So, I have found the source of the seg faults in the track unpacking relating to the packed clusters. Basically, when support for these was added any sort of sanity protection on the indices was not added, and in this case the corruption has caused these to be invalid. See
The event in question then takes a very long time to process, with the memory usage eventually hitting 40G (which in itself probably renders the file unprocessable offline). Finally the task dies with
#10 LHCb::TrackPacker::convertFTLiteCluster (this=<optimized out>, packed_cluster=..., track=...) at ../Event/EventPacker/src/lib/PackedTrack.cpp:205#11 0x00007fa3e184d9c3 in operator() (__closure=__closureentry=0x7fa3ce223100, cluster=...) at ../Event/EventPacker/src/lib/PackedTrack.cpp:362#12 0x00007fa3e184da20 in std::for_each<__gnu_cxx::__normal_iterator<const LHCb::PackedFTLiteCluster*, std::vector<LHCb::PackedFTLiteCluster> >, LHCb::TrackPacker::unpack(const PackedData&, Data&, const PackedDataVector&, DataVector&) const::<lambda(const LHCb::PackedFTLiteCluster&)> >(__gnu_cxx::__normal_iterator<LHCb::PackedFTLiteCluster const*, std::vector<LHCb::PackedFTLiteCluster, std::allocator<LHCb::PackedFTLiteCluster> > >, __gnu_cxx::__normal_iterator<LHCb::PackedFTLiteCluster const*, std::vector<LHCb::PackedFTLiteCluster, std::allocator<LHCb::PackedFTLiteCluster> > >, struct {...}) (__first=<error reading variable: Cannot access memory at address 0x7fa1de5a3000>, __last=__lastentry=..., __f=...) at /cvmfs/lhcb.cern.ch/lib/lcg/releases/gcc/13.1.0-b3d18/x86_64-el9/include/c++/13.1.0/bits/stl_algo.h:3833#13 0x00007fa3e184e23b in LHCb::TrackPacker::unpack (this=thisentry=0x7fa3ce223350, ptrack=..., track=..., ptracks=...) at ../Event/EventPacker/src/lib/PackedTrack.cpp:359#14 0x00007fa3e184e79b in LHCb::TrackPacker::unpack (this=thisentry=0x7fa3ce223350, ptracks=..., tracks=...) at ../Event/EventPacker/src/lib/PackedTrack.cpp:463#15 0x00007fa3e184e7fd in LHCb::unpack (parent=<optimized out>, in=..., out=...) at ../Event/EventPacker/src/lib/PackedTrack.cpp:727#16 0x00007fa3d5b29e7f in LHCb::Hlt::PackedData::restoreObject<KeyedContainer<LHCb::Event::v1::Track, Containers::KeyedObjectManager<Containers::hashmap> > > (buffer=..., header=..., loader=...) at ../Event/EventPacker/src/component/BufferUnpackerBaseAlg.h:305#17 0x00007fa3d5bc54f5 in LHCb::Hlt::PackedData::restoreObject<KeyedContainer<LHCb::Event::v1::Track, Containers::KeyedObjectManager<Containers::hashmap> > > (buffer=..., loader=...) at ../Event/EventPacker/src/component/BufferUnpackerBaseAlg.h:319#18 0x00007fa3d5bc5d3c in DataPacking::Buffer::Unpack<KeyedContainer<LHCb::Event::v1::Track, Containers::KeyedObjectManager<Containers::hashmap> > >::operator() (this=thisentry=0xfe7b480, buffers=...) at ../Event/EventPacker/src/component/BufferUnpackerBaseAlg.h:422
OK, found the issue. The problem was actually in the sanity check already there for the LHCbIDs, which I reused, which did not handle well the case the first index < 0 (yes, negative, which can happen if what you are reading is garbage..).

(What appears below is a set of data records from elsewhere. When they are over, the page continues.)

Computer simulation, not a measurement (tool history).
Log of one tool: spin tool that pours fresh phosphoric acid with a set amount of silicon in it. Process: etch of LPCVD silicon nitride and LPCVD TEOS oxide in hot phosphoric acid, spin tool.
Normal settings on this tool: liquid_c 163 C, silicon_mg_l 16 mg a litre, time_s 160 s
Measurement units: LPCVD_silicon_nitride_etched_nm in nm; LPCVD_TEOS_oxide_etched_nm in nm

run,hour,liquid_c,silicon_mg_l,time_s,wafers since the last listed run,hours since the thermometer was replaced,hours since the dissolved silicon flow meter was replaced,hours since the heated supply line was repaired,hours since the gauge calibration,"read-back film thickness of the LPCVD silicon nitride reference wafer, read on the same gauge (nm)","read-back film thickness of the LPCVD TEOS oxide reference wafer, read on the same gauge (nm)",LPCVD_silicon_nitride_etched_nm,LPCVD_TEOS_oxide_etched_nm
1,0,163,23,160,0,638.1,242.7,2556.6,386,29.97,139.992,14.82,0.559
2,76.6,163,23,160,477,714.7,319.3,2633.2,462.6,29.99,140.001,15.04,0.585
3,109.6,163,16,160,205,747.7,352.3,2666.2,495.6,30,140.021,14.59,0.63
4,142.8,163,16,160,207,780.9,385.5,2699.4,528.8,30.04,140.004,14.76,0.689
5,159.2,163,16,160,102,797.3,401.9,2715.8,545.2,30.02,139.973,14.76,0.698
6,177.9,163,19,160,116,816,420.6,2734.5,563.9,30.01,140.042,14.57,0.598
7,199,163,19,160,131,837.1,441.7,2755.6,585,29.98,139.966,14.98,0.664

Don't worry, our messages crossed. The issue was due to the corruption having first indices with huge negative values, and the protection did not catch this (it just required first <= last ). This resulted in an insane number of clusters being 'decoded'. Like 1.8 billion..
See my message below. The only thing I can say is there is some corruption in the data as far as the first/last indices for the packed clusters. These are insane values and hence the need for the protection in the MR. Where the corruption first starts needs to be found...
Just scanning the reasons there, I don't think the issue is only with the tracks, so my bet is the corruption is deeper and manifests in various ways. But until its found its anyones guess.
Could we look at just the recsummary in these events, which should contain counters of the number of tracks and hits? Maybe this will give us a clue whether we are hitting some limit...
You could try, but I would be surprised if that was the cause of all the issues in the above link. Also, Even if the reco hit some limit, the packing should never create garbage banks, so either there is a problem there, in the packing, in the way the events are processed when some limit is hit, or the corruption is happen even later than that somehow…
Honestly, the only way i can us making real progress here is for someone to reproduce the corruption as it occurs in HLT2, running offline. Until then just looking at the aftermath in terms of what happens when the data is read back in is really limited in what it can tell us.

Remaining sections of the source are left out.